Elsewhere, new Pitchbook data shows M&A of seed-stage startups outshined those of more mature companies, UK fintech investment fell over 34% last year and investor enthusiasm in China’s AI startup scene is waning — but is this a sign that the country’s AI gold rush is over?

Read on to find out more — including some of the biggest funding challenges facing the EU’s top open-source AI companies and advice from a founder on how too much positivity could actually be hurting your startup.


—Charlie and the Research & Intelligence Team


The investment ecosystem

💵 VCs race to return cash to their investors. Amid a challenging exit environment, VCs are increasingly turning to secondary markets to liquidate their stakes  — often at steep discounts. With European exit opportunities scarce, funds are under pressure to return cash to their investors.


💰 M&A of seed-stage startups outshines mature companies. 2023 saw the lowest acquisitions of VC-backed companies in years — but despite overall investor caution, some seed-stage startups are bucking the trend. They outshined acquisitions of Series A and later-stage companies.

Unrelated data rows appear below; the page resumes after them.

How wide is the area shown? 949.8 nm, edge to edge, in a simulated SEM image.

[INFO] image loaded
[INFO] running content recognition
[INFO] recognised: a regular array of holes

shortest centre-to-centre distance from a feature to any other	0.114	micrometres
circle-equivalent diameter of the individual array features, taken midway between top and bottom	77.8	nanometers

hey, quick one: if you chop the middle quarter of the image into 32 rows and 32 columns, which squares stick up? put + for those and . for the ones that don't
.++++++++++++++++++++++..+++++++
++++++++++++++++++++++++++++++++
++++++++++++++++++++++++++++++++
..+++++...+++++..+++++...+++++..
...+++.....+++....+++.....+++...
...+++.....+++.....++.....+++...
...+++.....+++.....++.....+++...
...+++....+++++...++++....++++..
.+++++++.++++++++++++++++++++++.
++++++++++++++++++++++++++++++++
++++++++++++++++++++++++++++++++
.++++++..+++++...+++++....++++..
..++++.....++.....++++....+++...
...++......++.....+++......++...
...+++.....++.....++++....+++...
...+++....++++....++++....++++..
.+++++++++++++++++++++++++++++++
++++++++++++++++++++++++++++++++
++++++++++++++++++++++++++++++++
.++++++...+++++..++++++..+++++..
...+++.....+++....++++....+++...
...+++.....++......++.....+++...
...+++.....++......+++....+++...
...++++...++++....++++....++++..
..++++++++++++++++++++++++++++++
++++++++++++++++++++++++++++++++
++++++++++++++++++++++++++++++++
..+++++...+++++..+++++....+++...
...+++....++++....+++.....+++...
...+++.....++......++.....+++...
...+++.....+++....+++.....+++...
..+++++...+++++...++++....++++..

📉 UK fintech investment dropped 34% in 2023. Last year witnessed a significant downturn in global fintech investment, marking its lowest deal values since 2017 with $113.7 billion across 4,547 deals. The drop spanned all key regions, with ASPAC seeing the sharpest fall.


Chart of the week

While only participating in 26% of deals, corporate venture capital drove the bulk of investments in GenAI, which globally reached $29 billion in 2023.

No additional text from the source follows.